Germany leads rejection of Euro uber-regulator

13 Nov 2007

The regulators of the 27 EU member countries have rejected calls by the European Commissioner for Information Society and Media, Viviane Reding, for a single telecoms regulator for the European Union. In a letter to Reding however, the European Regulators Group (ERG) of national regulatory authorities does advocate closer cooperation. Matthias Kurth, President of the German regulator Bundesnetzagentur (BNetzA) said, ‘National regulators are of the opinion that the decentralised structure is successful,’ adding that ERG members neither saw the necessity for a new authority nor that for a power of veto for the European Commission (EC) in regulatory decisions.

In an interview with German Spiegel magazine, Reding justified the plans for a EU regulatory authority as being a means for bringing down competitive barriers to create a free common market. ‘Today, national boundaries are a stumbling block for the telecommunications market in Europe,’ she said. Comparing the EU to the US and China, where ‘mobile networks range from San Francisco to New York… and from the Gobi Desert to Shanghai…and the same conditions apply to [all] phone calls’, she complained that the EU had 27 different systems. Reding is undeterred by the fact that the US and China are single countries, and the EU comprises 27 different countries. ‘Europe is more than ready for a single common telecommunications market,’ she said. To demonstrate potential benefits, she gave the example of the EU’s regulation of roaming charges which resulted in lower rates for international mobile calls.

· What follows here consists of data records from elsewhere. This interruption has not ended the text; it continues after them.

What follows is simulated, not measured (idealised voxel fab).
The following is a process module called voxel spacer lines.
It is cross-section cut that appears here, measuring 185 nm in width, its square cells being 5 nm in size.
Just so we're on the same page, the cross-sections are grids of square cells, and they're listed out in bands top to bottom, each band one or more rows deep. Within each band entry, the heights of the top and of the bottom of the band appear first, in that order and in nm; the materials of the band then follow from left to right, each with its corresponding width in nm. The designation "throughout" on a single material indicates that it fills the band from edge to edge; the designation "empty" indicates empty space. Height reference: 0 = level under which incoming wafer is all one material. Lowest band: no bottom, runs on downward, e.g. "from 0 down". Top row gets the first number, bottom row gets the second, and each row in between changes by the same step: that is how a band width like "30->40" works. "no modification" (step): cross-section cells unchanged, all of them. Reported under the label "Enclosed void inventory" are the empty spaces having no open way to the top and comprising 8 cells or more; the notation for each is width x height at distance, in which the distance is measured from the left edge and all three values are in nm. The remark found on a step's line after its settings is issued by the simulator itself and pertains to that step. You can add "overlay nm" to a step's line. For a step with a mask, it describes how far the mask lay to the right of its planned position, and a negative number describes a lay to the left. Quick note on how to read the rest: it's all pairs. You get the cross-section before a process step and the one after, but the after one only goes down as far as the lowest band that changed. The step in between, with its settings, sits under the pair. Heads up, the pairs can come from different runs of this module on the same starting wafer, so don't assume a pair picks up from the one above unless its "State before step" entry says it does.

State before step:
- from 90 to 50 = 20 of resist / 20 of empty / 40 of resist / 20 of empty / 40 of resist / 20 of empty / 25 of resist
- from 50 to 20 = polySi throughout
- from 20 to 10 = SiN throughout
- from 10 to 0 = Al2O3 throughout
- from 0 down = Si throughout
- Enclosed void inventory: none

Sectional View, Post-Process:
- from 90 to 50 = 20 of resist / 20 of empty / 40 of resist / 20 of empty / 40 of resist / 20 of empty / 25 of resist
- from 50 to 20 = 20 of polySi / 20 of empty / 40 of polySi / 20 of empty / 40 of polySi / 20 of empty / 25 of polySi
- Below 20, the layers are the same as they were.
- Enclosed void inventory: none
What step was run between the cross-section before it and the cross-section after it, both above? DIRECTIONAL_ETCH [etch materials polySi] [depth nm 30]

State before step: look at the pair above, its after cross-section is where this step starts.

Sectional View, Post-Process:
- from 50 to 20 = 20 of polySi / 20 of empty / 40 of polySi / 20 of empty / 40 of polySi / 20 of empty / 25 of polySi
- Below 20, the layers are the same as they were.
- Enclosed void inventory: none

Kurth claims that even without intervention by EU regulators, rates had come down considerably through the cooperation of the national regulators. He also rejects the notion that broadband coverage in Germany is inadequate due to a lack of competition in the German telecommunications market. ‘Germany now has a broadband penetration which is above EU average,’ said Kurth, pointing to papers produced by the EU commission itself which state that Germany was one of the fastest growing DSL markets in Europe. In addition, Kurth pointed out that prices were decreasing rapidly in the telecoms market as a result of fierce competition rather than EU regulation, which in turn promoted demand.